Dictionary of National Biography, 1885-1900/Northall, William of
NORTHALL, WILLIAM of (d. 1190), bishop of Worcester, derived his name from Northall in the hundred of Elthorne, Middlesex, where the dean and chapter of St. Paul's held property. William was probably educated in the cathedral school, though he first appears as witnessing a charter of Archbishop Theobald to St. Martin's Priory, c. 1160 (Gervase of Canterbury, ii. 289). John of Salisbury wrote to him during the early part of Becket's exile (c. 1167) hinting that a gift of money would be acceptable. William seems to have given a lukewarm support to Becket. He read the gospel in St. Paul's on Ascension day, 1169, when Berengar delivered the letters excommunicating the Bishop of London, and he refused to be present at mass afterwards, against Becket's command. At this time he was probably already canon. He held the prebend of Neasdon before 1177, and resigned it in 1186. He became archdeacon of Gloucester in 1177, and was seneschal or steward to Richard (d. 1184) [q. v.], archbishop of Canterbury. In 1181 he was ‘firmarius’ of the manor of West Drayton, paying a rent of one mark to the dean and chapter of St. Paul's. He had the custody of the temporalities of the see of Rochester in 1184–5, and of the see of Worcester, 1185–6, then in the king's hands; and Henry II gave him the bishopric of Worcester at the council of Eynsham in May 1186. He was present at the council of Marlborough (14 Sept.), and was consecrated at Westminster, with Hugh of Lincoln [q. v.], by Baldwin, on 21 Sept. 1186. In February 1187 he was one of those sent by the king, at Baldwin's request, to negotiate with the monks of Canterbury in their quarrel with the archbishop. Gervase says, on this occasion, that Northall worked in secret, like a snake in the path, being a man of business, with little grace of bearing (‘usu magis quam arte peritus’). At the beginning of the next year the monks wrote urging him to persuade the archbishop to renounce his design of building the new church. He was again sent by the king in February 1188 as mediator in this quarrel, and he was present when the compromise proposed by Richard I was accepted on 1 Dec. 1189. He was in attendance on Richard at Winchester in August 1189, and assisted at the coronation. He was present at the council of Pipewell, 15 Sept. 1189, and witnessed the charter by which Richard released the king of Scots from subjection on 26 Nov. He died on 2, or more probably 3, May 1190 (MS. Cott. Domit. i. f. 150; Annals of Worcester, p. 387).

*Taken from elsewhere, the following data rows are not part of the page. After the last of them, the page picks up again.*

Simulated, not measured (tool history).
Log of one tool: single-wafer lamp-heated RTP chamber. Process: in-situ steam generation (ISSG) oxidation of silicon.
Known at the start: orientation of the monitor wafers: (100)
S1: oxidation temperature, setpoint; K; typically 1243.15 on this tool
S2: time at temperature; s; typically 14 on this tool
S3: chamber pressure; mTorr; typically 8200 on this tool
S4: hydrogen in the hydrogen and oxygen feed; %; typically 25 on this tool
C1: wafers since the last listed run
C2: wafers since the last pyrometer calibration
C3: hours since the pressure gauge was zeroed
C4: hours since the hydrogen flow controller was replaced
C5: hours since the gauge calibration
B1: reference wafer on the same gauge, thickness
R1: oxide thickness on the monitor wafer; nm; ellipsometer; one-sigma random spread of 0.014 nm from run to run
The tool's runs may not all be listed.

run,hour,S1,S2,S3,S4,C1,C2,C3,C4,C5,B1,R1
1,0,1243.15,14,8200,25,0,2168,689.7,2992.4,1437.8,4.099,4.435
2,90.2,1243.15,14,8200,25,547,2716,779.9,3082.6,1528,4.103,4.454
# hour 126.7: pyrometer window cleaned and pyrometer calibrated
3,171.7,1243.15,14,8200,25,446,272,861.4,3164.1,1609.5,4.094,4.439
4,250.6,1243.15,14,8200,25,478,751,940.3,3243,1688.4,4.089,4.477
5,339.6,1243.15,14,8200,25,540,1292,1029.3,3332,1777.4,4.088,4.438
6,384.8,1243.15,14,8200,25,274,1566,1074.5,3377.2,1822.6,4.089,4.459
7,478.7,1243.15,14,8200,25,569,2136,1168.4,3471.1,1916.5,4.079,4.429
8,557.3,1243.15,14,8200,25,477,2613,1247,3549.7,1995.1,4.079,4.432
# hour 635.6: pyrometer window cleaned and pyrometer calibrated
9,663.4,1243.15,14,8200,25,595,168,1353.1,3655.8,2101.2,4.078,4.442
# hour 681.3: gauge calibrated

Giraldus Cambrensis relates that William forbade a certain English song to be sung in his diocese, because a priest of Worcester one morning, instead of the salutation, ‘Dominus vobiscum,’ solemnly chanted the refrain of the song ‘Swete lamman dhin are.’
[Gervase of Canterbury; Epistolæ Cantuarienses (in Chron. and Mem. of Richard I); Materials for the History of Thomas Becket, vol. vi.; Rad. de Diceto; Benedicti Abbatis Gesta Regis, Henr. II; Roger of Hoveden; Annales Monastici; Matt. Paris's Chron. Majora, vol. ii.; Giraldus Cambrensis, vol. ii.; Domesday of St. Paul's; Le Neve's Fasti; Newcourt's Repertorium; Madox's Hist. of the Exchequer; Dugdale's Hist. of St. Paul's, p. 316.]